Thanks for reporting. RSS is usually not a good measure of real memory usage because page faults inside the same process (as will happen in this case with more iterations) can increase it without meaning that the process real memory usage is leaking. Fortunately Python has a resource module that can be used to check the real usage (we actually have a unittest using it to check memory increases), so I'll modify your script to measure the memory increase using it and report back.

I can confirm that it seems there is a leak that nonetheless doubles the memory usage every 10.500 calls to filter. Please note that I'm using other python and java files as sources, so results could vary with different files.
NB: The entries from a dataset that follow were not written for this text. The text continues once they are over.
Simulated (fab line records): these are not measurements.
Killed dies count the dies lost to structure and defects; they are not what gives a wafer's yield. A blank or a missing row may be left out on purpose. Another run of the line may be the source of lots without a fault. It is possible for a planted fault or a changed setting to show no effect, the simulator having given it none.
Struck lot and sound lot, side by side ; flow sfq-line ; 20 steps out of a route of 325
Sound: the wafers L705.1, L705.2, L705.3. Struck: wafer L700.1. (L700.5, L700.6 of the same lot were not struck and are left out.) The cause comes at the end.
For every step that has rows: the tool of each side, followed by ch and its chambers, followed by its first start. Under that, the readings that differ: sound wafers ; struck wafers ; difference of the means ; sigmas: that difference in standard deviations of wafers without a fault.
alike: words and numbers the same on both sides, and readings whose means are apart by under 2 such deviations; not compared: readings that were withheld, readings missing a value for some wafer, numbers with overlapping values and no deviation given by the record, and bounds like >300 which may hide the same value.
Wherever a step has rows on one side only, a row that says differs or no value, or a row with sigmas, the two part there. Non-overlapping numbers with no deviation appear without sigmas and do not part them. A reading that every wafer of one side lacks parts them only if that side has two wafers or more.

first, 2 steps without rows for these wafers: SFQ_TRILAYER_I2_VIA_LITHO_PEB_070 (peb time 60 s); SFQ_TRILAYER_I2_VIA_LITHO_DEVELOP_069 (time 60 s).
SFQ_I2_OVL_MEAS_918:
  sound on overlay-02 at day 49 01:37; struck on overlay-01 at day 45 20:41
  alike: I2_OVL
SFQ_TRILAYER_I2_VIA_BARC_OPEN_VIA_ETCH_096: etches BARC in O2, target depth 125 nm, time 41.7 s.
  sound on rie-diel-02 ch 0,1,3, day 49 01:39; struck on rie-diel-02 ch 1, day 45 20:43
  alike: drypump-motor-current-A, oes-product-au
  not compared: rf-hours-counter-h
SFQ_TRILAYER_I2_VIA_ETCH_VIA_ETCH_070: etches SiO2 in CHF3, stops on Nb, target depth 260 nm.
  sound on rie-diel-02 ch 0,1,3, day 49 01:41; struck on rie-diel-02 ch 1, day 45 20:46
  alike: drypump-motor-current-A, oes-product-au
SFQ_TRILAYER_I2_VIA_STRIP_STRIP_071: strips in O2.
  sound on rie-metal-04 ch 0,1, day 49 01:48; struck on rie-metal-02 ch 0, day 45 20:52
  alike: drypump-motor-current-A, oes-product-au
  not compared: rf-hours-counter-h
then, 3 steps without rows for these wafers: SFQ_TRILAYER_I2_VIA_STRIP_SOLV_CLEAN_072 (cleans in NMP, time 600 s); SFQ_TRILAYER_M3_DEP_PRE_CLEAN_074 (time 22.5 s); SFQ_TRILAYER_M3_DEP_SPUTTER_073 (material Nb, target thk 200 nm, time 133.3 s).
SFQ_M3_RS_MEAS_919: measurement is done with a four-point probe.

I modified the __main__ function of the script this way:

if __name__ == "__main__":
    import sys
    import resource

    before = resource.getrusage(resource.RUSAGE_SELF)
    if int(sys.argv[1]) == 0:
        print("bblfsh")
        filter_bblfsh(n_times=int(sys.argv[2]))
    else:
        print("bblfsh-free")
        filter_alternative(n_times=int(sys.argv[2]))
    after = resource.getrusage(resource.RUSAGE_SELF)
    print('Memory increased by: %d%%' % int(100 * ((after[2] / before[2]) - 1)))

The I ran several iterations and could check that there is indeed a increase in the % of used memory after the calls to filter trough funnily they are not lineal (sometimes it doubles while doubling the iterations, sometimes they just increases a little):

  • 0 (base consumption just by running the script without any filtering): 4%
  • 10: 4%
  • 100: 5%
  • 200: 6%
  • 400: 12%
  • 800: 14%
  • 1600: 24%
  • 3200: 31%
  • 6400: 61%
  • 12800: 114%.

There increase doesn't happen when using the bblfsh-free version, so the leak is definitely somewhere in the call stack initiated by filter().

More info: I tried with huge source code files and the leak increased a lot with less iterations, so it looks like some part of the UAST (or nodes?) is not being freed after usage.

In the PR above I fixed all runaway memleaks, or it seems so. Meaning that there is an initial, fixed-size leak when calling filter for the first time, but after a few iterations it stabilizes and the memory usage doesn't increase (I tested with 20.000 iterations with some huge source code files).

I still haven't found the cause of the initial fixed-size leak, I guess I'll have to recompile a patched Python to be able to use Valgrind (the horror) so it will take some time.

After carefully monitoring the memory usage on each step, the initial "leak" is not such but the initialization of libxml2's parsing engine. After all it increase a few bytes every 4-5 iterations, probably because of caching of libxml2 or Python, and stabilized at around 100 iterations without increasing (this time I tested with 100.000 iterations when I left the office).

So this can be considered fixed once the PR is merged.